On HTLCs and arbiters

This is another attempt and conveying the same information that should be in Lightning and its fake HTLCs. It assumes you know everything about Lightning and will just highlight a point. This is also valid for PTLCs.

The protocol says HTLCs are trimmed (i.e., not actually added to the commitment transaction) when the cost of redeeming them in fees would be greater than their actual value.

Although this is often dismissed as a non-important fact (often people will say “it’s trusted for small payments, no big deal”), but I think it is indeed very important for 3 reasons:

  1. Lightning absolutely relies on HTLCs actually existing because the payment proof requires them. The entire security of each payment comes from the fact that the payer has a preimage that comes from the payee. Without that, the state of the payment becomes an unsolvable mystery. The inexistence of an HTLC breaks the atomicity between the payment going through and the payer receiving a proof.
  2. Bitcoin fees are expected to grow with time (arguably the reason Lightning exists in the first place).
  3. MPP makes payment sizes shrink, therefore more and more of Lightning payments are to be trimmed. As I write this, the mempool is clear and still payments smaller than about 5000sat are being trimmed. Two weeks ago the limit was at 18000sat, which is already below the minimum most MPP splitting algorithms will allow.

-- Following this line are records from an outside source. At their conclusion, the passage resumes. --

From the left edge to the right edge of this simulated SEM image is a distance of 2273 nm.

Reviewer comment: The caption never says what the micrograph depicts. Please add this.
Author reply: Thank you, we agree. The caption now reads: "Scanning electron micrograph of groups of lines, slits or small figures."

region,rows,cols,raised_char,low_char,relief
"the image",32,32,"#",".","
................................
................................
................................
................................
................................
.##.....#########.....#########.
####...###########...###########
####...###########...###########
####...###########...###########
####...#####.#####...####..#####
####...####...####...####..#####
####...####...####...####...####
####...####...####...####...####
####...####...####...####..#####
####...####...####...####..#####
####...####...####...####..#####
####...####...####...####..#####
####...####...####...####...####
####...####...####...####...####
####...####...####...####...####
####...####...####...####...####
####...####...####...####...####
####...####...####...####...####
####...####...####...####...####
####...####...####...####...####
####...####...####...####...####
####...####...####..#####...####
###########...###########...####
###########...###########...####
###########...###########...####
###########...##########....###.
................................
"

Therefore I think it is important that we come up with a different way of ensuring payment proofs are being passed around in the case HTLCs are trimmed.

Channel closures

Worse than not having HTLCs that can be redeemed is the fact that in the current Lightning implementations channels will be closed by the peer once an HTLC timeout is reached, either to fulfill an HTLC for which that peer has a preimage or to redeem back that expired HTLCs the other party hasn’t fulfilled.

For the surprise of everybody, nodes will do this even when the HTLCs in question were trimmed and therefore cannot be redeemed at all. It’s very important that nodes stop doing that, because it makes no economic sense at all.

However, that is not so simple, because once you decide you’re not going to close the channel, what is the next step? Do you wait until the other peer tries to fulfill an expired HTLC and tell them you won’t agree and that you must cancel that instead? That could work sometimes if they’re honest (and they have no incentive to not be, in this case). What if they say they tried to fulfill it before but you were offline? Now you’re confused, you don’t know if you were offline or they were offline, or if they are trying to trick you. Then unsolvable issues start to emerge.


One simple idea is to use trusted arbiters for all trimmed HTLC issues.

This idea solves both the protocol issue of getting the preimage to the payer once it is released by the payee – and what to do with the channels once a trimmed HTLC expires.

A simple design would be to have each node hardcode a set of trusted other nodes that can serve as arbiters. Once a channel is opened between two nodes they choose one node from both lists to serve as their mutual arbiter for that channel.

Then whenever one node tries to fulfill an HTLC but the other peer is unresponsive, they can send the preimage to the arbiter instead. The arbiter will then try to contact the unresponsive peer. If it succeeds, then done, the HTLC was fulfilled offchain. If it fails then it can keep trying until the HTLC timeout. And then if the other node comes back later they can eat the loss. The arbiter will ensure they know they are the ones who must eat the loss in this case. If they don’t agree to eat the loss, the first peer may then close the channel and blacklist the other peer. If the other peer believes that both the first peer and the arbiter are dishonest they can remove that arbiter from their list of trusted arbiters.

The same happens in the opposite case: if a peer doesn’t get a preimage they can notify the arbiter they hadn’t received anything. The arbiter may try to ask the other peer for the preimage and, if that fails, settle the dispute for the side of that first peer, which can proceed to fail the HTLC is has with someone else on that route.